Wednesday, March 14, 2007

Conscience

In an essay in The Nation (March 26, 2007), commentator Stephen F. Cohen, gets it exactly right. “Unless the United States withdraws its military forces from Iraq in the near future,” he says, “a war that began as an unnecessary invasion based on deception and predictably grew into a disastrous occupation will go down in history as a terrible crime, if it hasn’t already. For Americans of conscience, Iraq has therefore become the paramount moral issue of our time.”

Exactly. What the Bush administration has done, and continues to do, is unconscionable.

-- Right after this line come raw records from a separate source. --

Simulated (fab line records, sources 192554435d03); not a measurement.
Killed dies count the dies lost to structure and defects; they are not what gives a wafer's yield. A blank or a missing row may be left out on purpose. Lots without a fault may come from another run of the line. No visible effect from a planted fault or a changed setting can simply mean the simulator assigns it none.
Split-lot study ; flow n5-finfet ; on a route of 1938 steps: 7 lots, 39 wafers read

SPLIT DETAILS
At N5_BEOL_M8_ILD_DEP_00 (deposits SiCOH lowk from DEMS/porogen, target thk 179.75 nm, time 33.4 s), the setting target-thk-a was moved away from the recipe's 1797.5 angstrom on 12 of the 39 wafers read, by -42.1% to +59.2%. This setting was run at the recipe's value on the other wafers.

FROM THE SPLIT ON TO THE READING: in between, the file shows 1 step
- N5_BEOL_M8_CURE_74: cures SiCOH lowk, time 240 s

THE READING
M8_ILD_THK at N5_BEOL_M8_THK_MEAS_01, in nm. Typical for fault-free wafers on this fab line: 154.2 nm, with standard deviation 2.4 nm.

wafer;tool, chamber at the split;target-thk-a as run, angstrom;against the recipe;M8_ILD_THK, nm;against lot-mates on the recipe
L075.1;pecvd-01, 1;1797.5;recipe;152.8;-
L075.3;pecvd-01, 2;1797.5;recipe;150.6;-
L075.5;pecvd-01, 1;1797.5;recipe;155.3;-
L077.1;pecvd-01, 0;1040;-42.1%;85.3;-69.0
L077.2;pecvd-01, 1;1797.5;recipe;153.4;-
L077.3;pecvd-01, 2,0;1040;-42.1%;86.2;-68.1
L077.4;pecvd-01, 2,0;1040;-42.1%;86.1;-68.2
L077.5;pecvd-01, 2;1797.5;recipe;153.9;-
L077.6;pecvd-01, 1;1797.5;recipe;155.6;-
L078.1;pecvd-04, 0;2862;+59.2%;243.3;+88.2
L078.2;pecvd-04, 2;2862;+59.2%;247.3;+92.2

“Those of us who were against the war even before it began were often disdained, but now, after four years, only the most myopic or callous among its many well-placed supporter4s can deny the catastrophic consequences. By inspiring legions of anti-American terrorists where there were few, by straining the US military to its breaking point, by alienating traditional and potential allies abroad, by frightening other states into acquiring new weapons and by provoking popular revulsion around the world, the war has undermined our real national security, from Russia, Afghanistan and the Middle East to the ‘Homeland.’ And by already spending more than $400 billion, suffocating other policy initiatives and polarizing the nation, it has prevented the domestic reforms this country urgently needs.”

And Cohen goes on to cite the 3100 American lives lost, and the tens or hundreds of thousands of Iraqi lives lost and the countless driven from their homes. The only way to begin to reverse the damage we have done is to withdraw from Iraq as quickly as possible. Until then, the crime of this war weighs on our collective conscience.